Genre: Action

Director: Susi Ganesan

Cast: Vikram, Shriya, Ashish Vidyarthi, Vadivelu

Storyline: A CBI officer raids crores, and then steals some more crores as a Superhero and distributes it to people who pray to him

Bottomline: Slow death

The makers of Kanthaswamy launched their film giving all their invitees a DVD player with a trailer of the film. Now, that we’ve seen the film, we think it would be an even better idea if they had given all members of the paying public a remote control to watch this film in Fast Forward mode.

Gone are the days when Vikram’s films used to be received with whistles and dancing in the aisles. The 200-minute-long-‘Kanthaswamy’ is a painfully slow narrative further slowed down with Are-You-Kidding-Me-Slow-Mos that one frontbencher actually screamed: “Yennai Konnudunga” (kill me now). This was one of the rare moments when the audience actually laughed.

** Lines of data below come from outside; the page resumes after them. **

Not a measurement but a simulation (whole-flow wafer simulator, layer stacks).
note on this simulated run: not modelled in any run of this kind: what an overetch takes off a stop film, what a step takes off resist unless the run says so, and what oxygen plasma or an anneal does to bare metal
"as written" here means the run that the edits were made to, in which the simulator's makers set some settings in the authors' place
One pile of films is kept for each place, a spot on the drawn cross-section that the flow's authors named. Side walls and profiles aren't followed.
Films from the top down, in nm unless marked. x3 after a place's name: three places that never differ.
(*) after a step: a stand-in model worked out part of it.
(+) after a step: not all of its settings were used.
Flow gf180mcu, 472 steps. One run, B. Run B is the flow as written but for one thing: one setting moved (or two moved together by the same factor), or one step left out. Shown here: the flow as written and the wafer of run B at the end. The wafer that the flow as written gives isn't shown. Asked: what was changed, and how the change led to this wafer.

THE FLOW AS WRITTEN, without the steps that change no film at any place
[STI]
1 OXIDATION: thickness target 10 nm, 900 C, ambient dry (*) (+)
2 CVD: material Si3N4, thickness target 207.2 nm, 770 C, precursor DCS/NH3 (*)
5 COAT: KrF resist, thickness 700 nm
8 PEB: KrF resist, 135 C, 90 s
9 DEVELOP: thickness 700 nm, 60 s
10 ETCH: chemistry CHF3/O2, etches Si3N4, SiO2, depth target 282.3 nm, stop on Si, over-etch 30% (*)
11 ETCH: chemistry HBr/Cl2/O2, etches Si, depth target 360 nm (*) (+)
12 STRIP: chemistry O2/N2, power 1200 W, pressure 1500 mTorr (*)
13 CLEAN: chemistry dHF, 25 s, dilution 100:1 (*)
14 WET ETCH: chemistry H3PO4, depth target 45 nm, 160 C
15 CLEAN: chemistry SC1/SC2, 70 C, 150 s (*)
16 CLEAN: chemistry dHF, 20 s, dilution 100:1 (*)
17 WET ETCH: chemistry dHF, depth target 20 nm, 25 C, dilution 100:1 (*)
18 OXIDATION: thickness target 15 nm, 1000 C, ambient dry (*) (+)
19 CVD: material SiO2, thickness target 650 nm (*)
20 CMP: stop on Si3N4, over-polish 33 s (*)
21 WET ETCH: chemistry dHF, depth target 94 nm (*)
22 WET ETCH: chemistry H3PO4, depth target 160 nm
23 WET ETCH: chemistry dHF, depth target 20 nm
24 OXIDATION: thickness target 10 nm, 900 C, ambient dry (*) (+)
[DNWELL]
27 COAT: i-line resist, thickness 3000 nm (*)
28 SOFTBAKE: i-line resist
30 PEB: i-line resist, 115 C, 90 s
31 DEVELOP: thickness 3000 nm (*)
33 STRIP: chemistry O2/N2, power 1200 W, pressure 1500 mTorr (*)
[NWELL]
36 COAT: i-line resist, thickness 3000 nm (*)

The only other fun moment being Vikram’s effeminate Kokarako dance before he attacks. We are left hoping he does this more often in the film but alas!

Not for kids

In the second half of the film, we rarely see him in that funny suit. This Superhero film is not for kids. Unless you would like your kids to get acquainted with parts of the female anatomy. And male too.

Vadivelu almost moons us, flashing his cheeks through a transparent water-drenched shorts instantly making you wish you were blind. Around the end of the film, Kanthaswamy asks item girl Mumaith Khan how much the bad guy paid for her to dance in his mobile pad. “30 lakhs,” says Mumaith after bouncing around in a skimpy something.“This 30 lakhs would’ve helped so many poor families,” CBI officer Kanthaswamy (Vikram) says, reeling out some more statistics to prove economic disparity in the country, a lesson director Susi Ganesan seems to have picked up from the discarded pages of Shankar’s first draft of ‘Sivaji.’

In fact, a whole load of the plot devices including vigilantes with double lives, public grievances interface, encrypted passwords, media manipulation are from Shankar’s old pages from ‘Gentleman,’ ‘Anniyan’ and ‘Sivaji’.

Now, Susi, Vikram and Co… Considering the 40 crores you guys spent on making this cock-and-bull story, you could’ve just given that money to charity directly instead. Why make the already poor people spend another 50-100 bucks to watch something they already know from better-done films?

‘Kanthaswamy’ is not a unique superhero or original by any stretch of imagination or spandex. This self-styled superhero is just Batman wearing a cock suit, aided by 11 Robins and operates like Robin Hood. Like Phantom, he operates like a ghost, leaving his victims with a mark of his ring. Curiously enough, he also likes to dress up as a woman and dances like Aishwarya Rai to arouse comedians. A helpful back story later reveals that Kanthaswamy and his chaddi buddies were used to role-playing in school plays and that the hero always got to play Draupadi. And now, he has 11 Robins. What’s the significance? Now, if Kanthaswamy is the alter-ego, who’s the Peter Parker-equivalent? You know, someone like Bruce Wayne or Clark Kent who is a cover to blend into society? Kanthaswamy’s ordinary avatar is CBI officer Kanthaswamy.

Now, vigilantes or superheroes create unique identities because of their inability to do something they can’t do in their ordinary avatars. But here, Vikram wants to be superhero in both avatars, the narcissism reminding you of ‘Mullholland Drive’ (where the star kills the actor in her after falling in love with her own image). As an actor, he has nothing to do. This CBI officer has all the power to raid the influential and a boss who is supportive. He has a support system consisting of his most loyal childhood friends, a protected office space and leads a cushy life commuting around in stylish SUVs or a superbike.

The villains are clowns — one is a caricature who’s busted right in the first few minutes of the film, the other is seen dancing around item girls in his boxers and there’s a third Don who says “Mexicovle Pichumani theriyatha aale illai”. Really? So why would we take them or the film seriously? For the action sequences?

To make things more boring, director Susi goes out of his way to explain how each stunt is done like a making-of-the-film built into the action sequences. For what joy? For realism. With slow-motion shots. All the superhero action sequences in the film have been recreated from DVDs of ‘Batman Begins’ and ‘Krissh’. It is Shriya who is the real super hero of this film, the one likely to draw crowds, given all the little clothes she’s got to wear in the film and the makers have also thrown in a dance with just a towel for a bonus — one where she goes “Miao Miao” to seduce the hero. Take your kids along at your own risk. Unless, you are poor and suffering already. Or at least, demand that remote control.